Reflecting our own sustainability plan
During the discussions about the renewal of our core funding in 2015, we were asked about our ‘sustainability plan’ – in other words, what was our plan to diversify income and ‘reduce reliance on core funding’. The assumption behind this encouragement/test was that organisations in receipt of core funding over an extended period could not be regarded as ‘sustainable’. At the same time, in my role as an independent member of Comic Relief’s UK Grants Committee, I was party to many conversations about organisational fragility, financial vulnerability, and the need for greater ‘sustainability’. And this worried me, because it seemed to be predicated on the idea that there was a magic fundraising wand that could be waved over struggling organisations; that there were reservoirs of untapped grants waiting to be drained by enterprising fundraisers.

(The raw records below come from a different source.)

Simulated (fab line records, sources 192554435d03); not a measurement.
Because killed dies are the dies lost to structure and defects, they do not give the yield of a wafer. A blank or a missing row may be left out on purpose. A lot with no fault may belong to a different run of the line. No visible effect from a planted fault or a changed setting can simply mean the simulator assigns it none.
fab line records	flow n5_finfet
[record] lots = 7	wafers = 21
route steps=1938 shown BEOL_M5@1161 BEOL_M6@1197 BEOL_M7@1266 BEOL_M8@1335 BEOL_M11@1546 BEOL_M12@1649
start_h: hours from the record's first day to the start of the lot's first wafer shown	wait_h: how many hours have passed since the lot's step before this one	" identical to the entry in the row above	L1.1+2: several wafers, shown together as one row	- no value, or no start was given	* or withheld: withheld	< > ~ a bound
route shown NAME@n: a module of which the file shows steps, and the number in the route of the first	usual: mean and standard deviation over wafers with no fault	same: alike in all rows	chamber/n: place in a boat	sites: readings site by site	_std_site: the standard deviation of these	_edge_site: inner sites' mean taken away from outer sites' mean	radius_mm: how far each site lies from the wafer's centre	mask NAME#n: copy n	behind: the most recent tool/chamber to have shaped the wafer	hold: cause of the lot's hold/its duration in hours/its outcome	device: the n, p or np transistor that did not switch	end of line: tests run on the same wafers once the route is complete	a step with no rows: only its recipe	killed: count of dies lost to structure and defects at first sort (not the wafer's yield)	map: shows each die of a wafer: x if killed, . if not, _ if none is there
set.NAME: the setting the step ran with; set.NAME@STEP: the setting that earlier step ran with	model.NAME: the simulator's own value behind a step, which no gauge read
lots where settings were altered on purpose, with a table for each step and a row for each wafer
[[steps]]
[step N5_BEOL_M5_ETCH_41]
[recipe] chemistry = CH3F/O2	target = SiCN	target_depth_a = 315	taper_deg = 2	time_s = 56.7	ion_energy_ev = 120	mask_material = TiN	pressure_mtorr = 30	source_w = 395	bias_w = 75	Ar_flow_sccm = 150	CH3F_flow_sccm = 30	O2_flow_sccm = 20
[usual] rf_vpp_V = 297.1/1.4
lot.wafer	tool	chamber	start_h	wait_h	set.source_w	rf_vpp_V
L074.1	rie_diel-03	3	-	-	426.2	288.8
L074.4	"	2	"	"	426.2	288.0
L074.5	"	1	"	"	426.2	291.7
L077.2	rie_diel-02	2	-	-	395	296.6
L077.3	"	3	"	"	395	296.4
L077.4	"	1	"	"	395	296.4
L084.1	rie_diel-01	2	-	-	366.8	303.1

Like many of the organisations that IVAR works with, we are a medium sized organisation – a registered charity employing seven staff, with an annual turnover of around 600k. Our income is made up of three main sources, one of which is unrestricted core funding – around 30% of our income. Our case for core funding is built around three arguments.
- First, it provides a level and duration of financial security which will ensure that the core team remain focused on being responsive and reflective, on being open and generous with IVAR’s resources, and on supporting the development and improvement of strategy and practice across sectors.
- Second, it helps to secure an independent research institute which will privilege the voice of the practitioner, respond to practical needs rather than policy imperatives, and articulate a narrative about the contribution and value of smaller voluntary organisations in ways that counter more prescriptive or restrictive agendas.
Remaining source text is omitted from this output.